Let $f\colon [a,b] \to \mathbb R$ be of bounded variation. Must it be the case that $|\int_a ^b f' (x) |\leq |TV(f)|$, where $TV(f)$ is the total variation of $f$ over $[a,b]$? If so, how can one prove this?
In the standard proof of the monotone differentiation theorem, it is shown tat this holds for increasing functions: if $f$ is increasing, then $\int_a ^b f'(x) \leq f(b) – f(a) = TV(f)$. I am trying to generalize this to functions of bounded variation.
Best Answer
The answer to the question posed here as to whether, for a function $f$ of bounded variation on an interval, $$\left|\int_a^b f'(x)\,dx\right| \leq \int_a^b |f'(x)|\,dx \leq V(f,[a,b]) $$ is of course yes and can be found in numerous textbooks. I don't think I need to list them. Rather more interesting is the further generalization. If $f$ is not absolutely continuous then you would have strict inequality with the variation. But what explains the difference in the values?

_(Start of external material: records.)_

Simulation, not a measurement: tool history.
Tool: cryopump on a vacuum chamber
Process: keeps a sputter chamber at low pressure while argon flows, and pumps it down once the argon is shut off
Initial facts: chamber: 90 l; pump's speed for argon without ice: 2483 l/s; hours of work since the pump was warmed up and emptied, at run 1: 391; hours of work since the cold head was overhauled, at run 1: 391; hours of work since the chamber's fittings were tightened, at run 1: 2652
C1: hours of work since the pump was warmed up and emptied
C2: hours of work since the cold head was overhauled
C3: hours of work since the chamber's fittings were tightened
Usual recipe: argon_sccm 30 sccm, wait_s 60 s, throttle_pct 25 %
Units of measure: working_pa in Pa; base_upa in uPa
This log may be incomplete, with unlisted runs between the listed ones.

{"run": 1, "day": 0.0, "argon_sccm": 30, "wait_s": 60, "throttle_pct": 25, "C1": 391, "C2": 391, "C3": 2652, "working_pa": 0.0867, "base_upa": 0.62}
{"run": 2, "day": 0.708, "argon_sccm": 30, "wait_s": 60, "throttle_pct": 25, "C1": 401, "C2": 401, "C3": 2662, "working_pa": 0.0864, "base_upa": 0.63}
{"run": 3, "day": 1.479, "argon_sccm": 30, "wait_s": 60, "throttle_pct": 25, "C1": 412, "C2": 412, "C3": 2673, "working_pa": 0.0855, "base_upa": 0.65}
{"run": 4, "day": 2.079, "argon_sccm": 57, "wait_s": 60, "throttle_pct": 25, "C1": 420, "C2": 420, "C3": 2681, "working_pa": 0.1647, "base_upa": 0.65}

This was nicely done years ago by De La Vallee Poussin. His formula looks like this $$V_f(E) = V_f(E_\infty) + \int_E |f'(x)|\,dx$$ where $V_f$ is a measure that describes the total variation of $f$ on a set $E$ and $E_\infty$ are the points in $E$ at which $f'(x)=\pm\infty$. See Saks Theory of the Integral Chapter 4, Section 9 for a classical write-up of these ideas.
In terms of the title of this question (Integral of the derivative of a function of bounded variation) I thought this might be worth mentioning as otherwise someone randomly reading topics would find little else of interest here.